Blue Lobster











{February 4, 2008}   Mr. Crabs

DH’s parents and sister came to visit us from out of town last week.  We’re coastal.  They’re very much not.  Where do you go for a celebratory dinner when visiting the locals?  Somewhere kitschy, of course!  We headed out to a touristy restaurant right on the water in celebration of my MIL’s 60th birthday.  It was one of those places that sold t-shirts and bumper stickers, surfer music and the like.  Kind of loud, pretty tacky, but altogether fun.  The wait staff all wore t-shirts that had some sentiment pertaining to crabs.  I’ve never seen a steak house with waiters wearing shirts that said, “where’s the beef?” but c’est la vie, I suppose.  Anywhoo, our waitress’ shirt said ‘I went to Sammy’s Seafood House* and my waitress gave me crabs’.  Others said things along the lines of ‘Got crabs?’ or ‘Crabs.  The gift that keeps on giving’.  Haha.  Oh, those witty marketing suits!  At first, it was kind of embarrassing.  It wouldn’t have been normally, but Mr. Lobster’s parents are uber conservative and his dad, especially, doesn’t find much humor in things that most of us find hilarious.  They seemed to not be too bothered by it so we sat there and tried to blend in with the other tourists.  At least none of us had to wear one of those adult sized bibs the waitresses tie on when you order something especially messy.  I digress.

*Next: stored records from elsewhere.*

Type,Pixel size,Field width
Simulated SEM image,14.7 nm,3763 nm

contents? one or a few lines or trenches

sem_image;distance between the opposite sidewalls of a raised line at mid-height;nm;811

As dinner went on, my father in law inquired about the shirts to the rest of us at the table.  “I don’t get it” he said.  We all shared a ‘are you serious?’ look and asked what, exactly, it was he didn’t understand.  “I don’t understand what’s supposed to be so funny.  I mean, you order crabs at this place, but why all the fanfare?”

This is a man in his early sixties.  He’s not stupid.  But he really did not get it.

My sis-in-law says, “Um, dad, crabs is an STD.  It’s a play on words.”  He looked at us like, really? and then was so tickled at his naïveté that he started giggling.  Then the rest of us started laughing.  Even the Lobster children started laughing.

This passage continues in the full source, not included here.